The Andalucían government has announced plans to decelop a science centre at Ronda’s Finca La Algaba Prehistoric Centre to further research into lifestyles and technologies of prehistoric peoples who inhabited the Serranía and Andalucía.

Currently La Algaba best known activity is the ‘El Poblado’ village, a reproduction paleolithic and neolithic village used as part of an archeological experiment to discover how prehistoric prople lived, worshipped, cooked, made pottery, hunted, etc. The layout of the village is based on those found at Acinipo and the Silla del Moro neolithic villages.

In recent years La Algaba has become the benchmark from which all other European university archeological experiments are based, in part due to seminars developed in Ronda that go beyond simply interpreting archeological data to recreating the prehistoric implements and other archeological items, and then conducting experiments to determine how they were used.
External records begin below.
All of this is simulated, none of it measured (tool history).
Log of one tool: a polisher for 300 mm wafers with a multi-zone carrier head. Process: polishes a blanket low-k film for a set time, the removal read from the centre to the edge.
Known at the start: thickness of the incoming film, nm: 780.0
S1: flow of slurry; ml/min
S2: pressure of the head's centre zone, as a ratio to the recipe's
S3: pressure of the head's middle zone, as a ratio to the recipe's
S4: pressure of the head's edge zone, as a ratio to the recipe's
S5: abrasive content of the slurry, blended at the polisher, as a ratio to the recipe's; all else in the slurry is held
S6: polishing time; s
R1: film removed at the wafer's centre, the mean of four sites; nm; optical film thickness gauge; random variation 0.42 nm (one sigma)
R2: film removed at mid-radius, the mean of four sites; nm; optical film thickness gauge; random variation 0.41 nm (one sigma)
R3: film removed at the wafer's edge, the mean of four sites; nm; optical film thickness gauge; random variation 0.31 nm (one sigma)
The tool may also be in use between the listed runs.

The science park, the first in Andalucía, will complement existing programs at La Algaba such as the protection of traditional seed stock, and breeding of native cattle breeds known to have been important to prehistoric people. Neolithic wheat varieties are also being grown organically to learn more about food preparation in prehistoric times.

Maria Elena Sanchez, the director of Finca La Algaba, told Ronda Today she is excited that the hard work and effort expended in Ronda has been recognized in this way, and that the science park represents a qualitative leap forward for archeological experimentation in Europe.